Imagine you’re a contractor who shows up at a job site and on your first day of work you get arrested and charged with engaging in organized crime just because some dirty cops wanted to retaliate against the people who own the business. That’s pretty much what happened to Israel Curtis.
Since 2015, I’ve blogged about how officers of the Montgomery County Auto Theft Task Force botched a televised raid on an automobile auction in Anderson, Texas. Mr. Curtis, a professional auctioneer, was hired to conduct the auction, and today he filed a federal lawsuit against Grimes County Sheriff Donald Sowell, Grimes County DA Tuck McLain, and former Montgomery County Sheriff Tommy Gage, among others.
As I reported back in October, all criminal charges were dismissed against Mr. Curtis. According to Mr. Curtis, Lt. Sclider admitted that Mr. Curtis got “caught up” in the arrests because they needed at least three people to bring organized crime charges against business partners Les Shipman and Jerry Williams, but even the felony charges against Mr. Shipman and Mr. Williams were reduced to a single Class C misdemeanor each, i.e., the equivalent of a traffic ticket.
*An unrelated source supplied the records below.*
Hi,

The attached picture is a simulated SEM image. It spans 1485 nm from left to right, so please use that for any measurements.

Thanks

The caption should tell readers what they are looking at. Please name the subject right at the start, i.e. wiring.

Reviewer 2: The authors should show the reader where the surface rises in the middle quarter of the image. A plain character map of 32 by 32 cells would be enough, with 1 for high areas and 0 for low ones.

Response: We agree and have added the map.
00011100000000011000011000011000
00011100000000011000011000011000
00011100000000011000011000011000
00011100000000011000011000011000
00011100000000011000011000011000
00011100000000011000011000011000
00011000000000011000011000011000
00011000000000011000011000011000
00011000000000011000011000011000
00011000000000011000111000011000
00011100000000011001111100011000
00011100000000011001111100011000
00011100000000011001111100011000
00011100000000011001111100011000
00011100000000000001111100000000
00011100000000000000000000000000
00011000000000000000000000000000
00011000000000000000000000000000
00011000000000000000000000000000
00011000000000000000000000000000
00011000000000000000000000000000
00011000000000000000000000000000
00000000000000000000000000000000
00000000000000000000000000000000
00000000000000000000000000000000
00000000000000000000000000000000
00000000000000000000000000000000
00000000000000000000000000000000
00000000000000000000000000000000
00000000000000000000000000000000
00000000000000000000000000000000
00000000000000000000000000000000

As explained in an earlier lawsuit filed on behalf of Mr. Shipman, Lt. Sclider and his task-force flunkies had a longstanding grudge against him. A total of fifty-six cars were seized from the 2015 auction, and Lt. Sclider implied on television that they were stolen, but in reality none of them were stolen. Last October, 12th District Judge Donald Kramer ordered the cars returned to Mr. Shipman and Mr. Williams.
Incidentally, I learned this afternoon that Lt. Sclider has been transferred and is no longer the commander of the task force. Maybe the new Montgomery County sheriff, Rand Henderson, decided he didn’t want to be held liable for a loose cannon.